> "Datomic's current implementations do not have value types suitable for storing large documents, images, audio, or video. It is common practice in Datomic to store such data in a key/value store such as S3 and then store pointers to that data in Datomic." ( https://docs.datomic.com/datomic-overview.html ) I wonder if/how such large documents are involved in Datomic transactions. How does pointers gets stored, using transactions ? What does the pointers consist of ?
simplest thing is a uuid
representing an object in S3
The binary file is stored in S3 with an associated UUID and that UUID is what is transacted instead of the actual file ?
The binary file itself is not part of the transaction ?
Correct
On both questions ?
put the object to s3, include the uuid with the db transaction
👍
At what point is the binary file uploaded to S3 - before or after the transaction?
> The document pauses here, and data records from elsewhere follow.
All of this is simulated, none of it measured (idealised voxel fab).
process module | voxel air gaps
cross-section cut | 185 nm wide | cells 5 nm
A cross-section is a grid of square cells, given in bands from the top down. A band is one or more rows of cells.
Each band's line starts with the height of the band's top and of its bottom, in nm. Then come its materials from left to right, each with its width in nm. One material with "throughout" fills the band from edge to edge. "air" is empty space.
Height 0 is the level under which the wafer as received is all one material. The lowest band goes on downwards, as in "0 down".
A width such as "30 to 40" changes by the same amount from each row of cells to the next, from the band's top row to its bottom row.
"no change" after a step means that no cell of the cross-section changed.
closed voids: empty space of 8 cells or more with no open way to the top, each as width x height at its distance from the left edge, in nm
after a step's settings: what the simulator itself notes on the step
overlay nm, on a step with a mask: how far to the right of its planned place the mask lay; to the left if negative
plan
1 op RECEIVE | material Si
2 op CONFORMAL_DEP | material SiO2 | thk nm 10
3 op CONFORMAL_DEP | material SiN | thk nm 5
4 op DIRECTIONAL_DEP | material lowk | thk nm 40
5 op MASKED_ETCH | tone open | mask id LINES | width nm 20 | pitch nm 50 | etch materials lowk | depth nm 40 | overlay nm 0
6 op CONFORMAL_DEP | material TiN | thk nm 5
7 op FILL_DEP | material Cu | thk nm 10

Depends on the usecase. I do it before the transaction. The advantage is that the implementation si simple and your keys (pointers) in the db are always valid. The downside is, that you may get some orphaned data in s3.
Asynchronously, in parallel with the transaction ?
Asynchronously, in parallel with the transaction ?
I wouldn’t do it in parallel unless you have very good reasons to do so. I can only think of some very tight time budget to persist data, where you can not wait a few ms to do it sequentiallyms applies to smaller binary files I guess - what about a 1 GB file ?
ms applies to persist the transaction in datomic
I do it in two steps... first transact a db entity to represent the document, then store the doc in S3 (with metadata linking to the DB entity) and, on the S3 async callback, store the s3 coordinates (bucket + key).
Does every other transaction need to wait for your binary file upload to finish ?
More complicated, but if something goes wrong with the second transaction, at least the s3 object carries a ref to the db entity.
Because I update the db entity on the async callback, the other work on the thread continues normally.
It's a kind of saga pattern, I suppose.
Do you send an UUID to the S3 as a temp ID or the permanent ID ?
I send a UUID. Not sure what you mean by the "permanent ID" -certainly not the :db/id because of the difficulty of preservation across decants.
Datomic sets the UUID, not S3 ?
(i'm a Datomic outsider...)
1. My transaction data includes a client-generated UUID and the document entity has a schema attr for it. 2. Then, I store the S3 document with that same UUID as the key name. Asynchronously. 3. On the async callback, I update the same db entity to store S3-sourced metadata, which confirms storage.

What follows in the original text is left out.